Wednesday, October 12, 2016

Using the "EU passports" line at German immigration as a non EU passport holder

Disclaimer: Past experience is not a guarantee for future success.* Your treatment may depend on the level of privilege your passport implicitly conveys (Western vs. non-Western). Use at your own risk.

The way a country sets up and runs its immigration booths at entry points says much more than many officials seem to realize or care about.

U.S. immigration, for example, is the stuff of legend, with lines that rarely deserve the neat, mathematically pure interpretation of the term line as the shortest distance between point A and point B.
The only fleeting smile on the face of a DHS man the blogster has ever witnessed was in reaction to a fatigued child asking his parents "why do we have to get off in America?"

Another example, the UK, has queues that vary in appearance between cattle herding and the emptiness of interstellar space punctuated by terminals still running Windows XP (a few years ago, hopefully not today).

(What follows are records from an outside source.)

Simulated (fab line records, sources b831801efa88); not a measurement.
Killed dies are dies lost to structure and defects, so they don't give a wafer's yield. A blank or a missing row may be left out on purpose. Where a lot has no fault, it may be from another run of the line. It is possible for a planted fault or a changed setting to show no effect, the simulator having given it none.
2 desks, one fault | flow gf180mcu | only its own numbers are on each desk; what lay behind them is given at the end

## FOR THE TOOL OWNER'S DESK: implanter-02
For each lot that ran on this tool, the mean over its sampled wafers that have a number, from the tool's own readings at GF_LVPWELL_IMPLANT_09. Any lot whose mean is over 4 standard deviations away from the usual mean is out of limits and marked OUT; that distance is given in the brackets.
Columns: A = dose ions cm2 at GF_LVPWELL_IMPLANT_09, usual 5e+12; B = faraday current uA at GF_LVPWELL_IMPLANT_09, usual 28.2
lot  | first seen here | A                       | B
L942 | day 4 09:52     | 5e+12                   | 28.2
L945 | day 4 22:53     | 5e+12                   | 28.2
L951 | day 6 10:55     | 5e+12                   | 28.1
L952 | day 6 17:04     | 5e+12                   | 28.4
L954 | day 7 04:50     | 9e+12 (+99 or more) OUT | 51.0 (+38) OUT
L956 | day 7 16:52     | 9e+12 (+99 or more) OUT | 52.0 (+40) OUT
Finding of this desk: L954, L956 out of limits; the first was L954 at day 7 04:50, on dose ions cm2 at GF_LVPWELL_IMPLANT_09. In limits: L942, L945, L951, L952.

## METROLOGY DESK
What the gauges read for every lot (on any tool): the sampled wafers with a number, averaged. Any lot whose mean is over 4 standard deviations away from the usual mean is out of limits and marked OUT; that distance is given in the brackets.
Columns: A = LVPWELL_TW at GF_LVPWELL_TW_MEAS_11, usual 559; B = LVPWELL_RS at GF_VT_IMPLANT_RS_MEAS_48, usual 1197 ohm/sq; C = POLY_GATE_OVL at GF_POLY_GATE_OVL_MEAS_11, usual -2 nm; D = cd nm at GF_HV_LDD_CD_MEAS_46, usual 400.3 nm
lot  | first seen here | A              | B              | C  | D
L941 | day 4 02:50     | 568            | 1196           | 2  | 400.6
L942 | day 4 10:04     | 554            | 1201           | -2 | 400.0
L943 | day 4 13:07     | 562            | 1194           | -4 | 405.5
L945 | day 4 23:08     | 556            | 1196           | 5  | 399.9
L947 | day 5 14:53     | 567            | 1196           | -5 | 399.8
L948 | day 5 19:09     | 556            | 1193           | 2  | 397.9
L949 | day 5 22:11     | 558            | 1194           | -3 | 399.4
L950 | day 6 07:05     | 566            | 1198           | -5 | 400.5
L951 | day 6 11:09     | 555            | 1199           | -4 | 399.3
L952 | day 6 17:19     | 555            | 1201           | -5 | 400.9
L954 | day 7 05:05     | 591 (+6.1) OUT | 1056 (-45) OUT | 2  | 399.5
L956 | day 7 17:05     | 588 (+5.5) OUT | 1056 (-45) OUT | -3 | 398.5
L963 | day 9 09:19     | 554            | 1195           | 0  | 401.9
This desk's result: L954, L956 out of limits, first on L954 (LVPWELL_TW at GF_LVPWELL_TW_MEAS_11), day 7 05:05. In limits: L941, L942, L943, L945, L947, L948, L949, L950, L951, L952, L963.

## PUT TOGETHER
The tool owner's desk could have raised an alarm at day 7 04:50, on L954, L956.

In some countries, there are lines by gender for men and women. We cannot report on how a transgender person gets through but have a feeling that policies vary between strict enforcement and don't ask, don't tell. 

An un-German absence of forms to fill out can confuse Americans heading for German immigration booths.

Even more surprising is the fact that Germans don't enforce the "EU passports" signage at their entry points. Or they don't since automatic gates for EU citizens have taken almost all traffic away from the humans.

Whatever the reason, the idle EU passports officer waved at the short line waiting for the non-EU booths and happily volunteered the following information:

1. If you hold a non-EU passport and have any kind of EU residence permit, simply go to the EU passports line.

2. If the "EU passports" officials have a short or no line, waltz over and get in line. Just be friendly.  If the official tells you that this is technically not your line, say sorry, and all will be fine.



* This applies to all areas of life.